Friday, September 19, 2008

Harper's Ferry

If you are ever stuck in Northern Virginia with an afternoon free and have any interest in American history, then I highly recommend a day trip to Harper's Ferry. The town is situated at the confluence of the Shenandoah and Potomac rivers, about a 30 minute drive from Leesburg, VA. The town is sited on a bluff that affords impressive views down rivers and the flanking Appalachian foothills. The cobbled main street has been designated part of Harper's Ferry National Park there, and the recreated shop fronts are filled with living history actors. The actor/rangers I spoke with had a commanding knowledge of the history of the town beyond John Brown's raid in 1859. The conviction in his eyes still burns through the lithographs on the museum walls. Though he failed to provoke a slave uprising, the shop attendant/undergrad at the general store will tell anyone who cares to sit and chat awhile about how Brown effectively lit a powder keg under the fraying Differening political responses to the raid splintered the Democratic party of the time paving electoral possibility for Lincoln's united Republicans and hastening the south's preemptive withdrawal from the Union.

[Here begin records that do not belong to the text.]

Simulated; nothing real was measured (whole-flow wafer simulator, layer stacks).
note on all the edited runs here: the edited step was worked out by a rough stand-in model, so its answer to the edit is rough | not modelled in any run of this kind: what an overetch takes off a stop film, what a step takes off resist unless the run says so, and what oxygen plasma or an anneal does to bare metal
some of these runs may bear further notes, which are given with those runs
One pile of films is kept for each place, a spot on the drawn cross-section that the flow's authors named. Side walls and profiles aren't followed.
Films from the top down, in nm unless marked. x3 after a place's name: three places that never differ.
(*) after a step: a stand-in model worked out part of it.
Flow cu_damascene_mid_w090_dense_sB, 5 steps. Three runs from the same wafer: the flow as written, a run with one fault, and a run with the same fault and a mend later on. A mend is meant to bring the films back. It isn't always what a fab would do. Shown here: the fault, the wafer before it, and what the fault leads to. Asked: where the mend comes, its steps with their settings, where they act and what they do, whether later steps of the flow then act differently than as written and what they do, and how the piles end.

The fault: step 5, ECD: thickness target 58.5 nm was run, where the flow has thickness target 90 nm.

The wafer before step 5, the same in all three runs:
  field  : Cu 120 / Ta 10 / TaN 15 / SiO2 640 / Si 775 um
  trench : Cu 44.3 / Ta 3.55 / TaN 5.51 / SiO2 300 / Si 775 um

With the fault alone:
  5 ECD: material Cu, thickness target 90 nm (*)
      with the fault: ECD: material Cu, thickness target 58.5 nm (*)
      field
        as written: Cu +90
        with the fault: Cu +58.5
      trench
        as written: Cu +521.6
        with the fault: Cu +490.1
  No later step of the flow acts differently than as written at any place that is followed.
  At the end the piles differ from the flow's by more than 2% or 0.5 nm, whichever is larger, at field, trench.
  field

I hadn't realized that Harpers Ferry is now a part of West Virginia, the easternmost tip of the state. Long before West Virginia's formation in 1861, there had been a split between the states coastal population dominated by planter elites and the poorer upland dwellers to the west. Though the surrounding area was mostly lowland planter country aligned with the state's slave holding interests, Jefferson County voted to become a part of West Virginia at the 1861 convention. A dyspeptic mill owner did not break character as he explained how, on the day of the vote, federal troops had surrounded the county seat, thereby discouraging the slave holders from casting ballots against withdrawal from secessionist Virginia.

I walked a half mile of the Appalachian Trail from West Virginia across the bridge into Maryland. Might have ventured farther had I brought something other than my dress shoes. I encountered several hikers on my short walk, a couple of whom had come up from Georgia. I'd like to hike the AT one day, maybe like the folks I met who are hiking it in one or two state installments over the course of 8 summers.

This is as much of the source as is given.